Over a hundred years ago, an extremely accomplished individual named Carl Schurz proclaimed, “Our country, right or wrong. When right, to be kept right; when wrong, to be put right.” In his famed book The Naked Public Square, Richard John Neuhaus explained, “Note that in both instances it is not the country that determines what is right or wrong. Right and wrong are determined by a context of higher reference. This tension between moral judgement and political allegiance makes possible critical patriotism.” As Neuhaus explains, the true patriot is no fool and suffers no illusions. He understands that his country is not perfect. As a matter of fact, it is precisely the patriot’s very attachment, loyalty, and love for his country that gives him the sense of responsibility to right his country’s wrongs. Patriotism indicates not blind approval but, rather, duty and responsibility.

Apparently, this distinction is beyond Colin Kaepernick, quarterback for the San Francisco 49ers (who, as it so happens, was previously penalized by NFL refs for using racial slurs). Kaepernick made headlines when he refused to stand for the playing of the National Anthem before a preseason game against the Greenbay Packers. “I am not going to stand up to show pride in a flag for a country that oppresses black people and people of color,” Kaepernick stated. “There are bodies in the street and people getting paid leave and getting away with murder.” Now, of course, one may raise one’s eyebrows at Kaepernick’s activism when one compares his railing against the tragic, but statistically rare, police violence against innocent civilians with his total silence on the far deadlier black-on-black violence. Despite claims to the contrary, the country is not engaged in an all-out war on minorities.

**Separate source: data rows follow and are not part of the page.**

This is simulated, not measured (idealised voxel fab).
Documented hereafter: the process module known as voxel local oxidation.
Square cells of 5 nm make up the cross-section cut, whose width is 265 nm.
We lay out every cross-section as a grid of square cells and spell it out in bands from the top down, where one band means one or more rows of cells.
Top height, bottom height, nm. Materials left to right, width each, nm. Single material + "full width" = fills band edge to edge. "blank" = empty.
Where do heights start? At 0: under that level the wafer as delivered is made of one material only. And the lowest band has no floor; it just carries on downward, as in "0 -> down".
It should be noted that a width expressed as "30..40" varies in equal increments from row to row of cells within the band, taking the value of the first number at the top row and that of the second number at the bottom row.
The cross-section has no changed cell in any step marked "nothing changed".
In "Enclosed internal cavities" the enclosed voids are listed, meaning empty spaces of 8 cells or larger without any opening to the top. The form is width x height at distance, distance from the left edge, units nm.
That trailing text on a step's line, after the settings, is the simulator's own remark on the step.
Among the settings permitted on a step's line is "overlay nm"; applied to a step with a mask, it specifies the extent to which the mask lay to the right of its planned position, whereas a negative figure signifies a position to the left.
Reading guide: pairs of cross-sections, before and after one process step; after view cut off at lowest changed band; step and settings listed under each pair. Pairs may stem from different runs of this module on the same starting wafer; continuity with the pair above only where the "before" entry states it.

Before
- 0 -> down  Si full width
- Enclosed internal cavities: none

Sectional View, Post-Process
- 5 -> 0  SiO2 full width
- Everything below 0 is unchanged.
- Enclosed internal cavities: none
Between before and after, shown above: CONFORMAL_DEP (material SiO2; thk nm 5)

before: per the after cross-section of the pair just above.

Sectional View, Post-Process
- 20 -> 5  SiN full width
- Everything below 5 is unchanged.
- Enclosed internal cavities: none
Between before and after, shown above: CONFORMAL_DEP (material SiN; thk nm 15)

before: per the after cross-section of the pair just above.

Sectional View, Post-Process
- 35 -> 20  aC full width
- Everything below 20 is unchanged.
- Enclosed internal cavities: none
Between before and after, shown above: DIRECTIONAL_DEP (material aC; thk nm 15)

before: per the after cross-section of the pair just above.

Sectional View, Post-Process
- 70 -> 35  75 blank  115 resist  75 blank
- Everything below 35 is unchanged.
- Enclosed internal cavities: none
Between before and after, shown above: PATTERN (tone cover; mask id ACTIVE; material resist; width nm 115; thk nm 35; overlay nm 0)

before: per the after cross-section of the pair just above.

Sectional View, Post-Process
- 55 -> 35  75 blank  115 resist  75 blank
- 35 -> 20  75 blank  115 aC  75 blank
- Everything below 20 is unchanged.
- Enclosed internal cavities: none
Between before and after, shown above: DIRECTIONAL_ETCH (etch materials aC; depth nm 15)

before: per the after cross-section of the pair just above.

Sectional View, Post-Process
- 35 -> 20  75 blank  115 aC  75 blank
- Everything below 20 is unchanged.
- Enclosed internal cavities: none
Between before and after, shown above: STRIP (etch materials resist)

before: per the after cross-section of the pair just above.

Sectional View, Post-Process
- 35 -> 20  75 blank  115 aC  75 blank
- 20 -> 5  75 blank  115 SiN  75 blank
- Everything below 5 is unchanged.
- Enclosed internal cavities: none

But Kaepernick’s error runs deeper than that. In his view, apparently, the fight against racism necessarily entails public display of disrespect for the symbols of the country he resides in and of the nation from whom he draws his salary.  Actually, respect and loyalty to one’s country ought to be the spur of activism, not its conceptual opposite. Our country, right or wrong, Mr. Kapaernick; when wrong, not to be abandoned, but to be put right.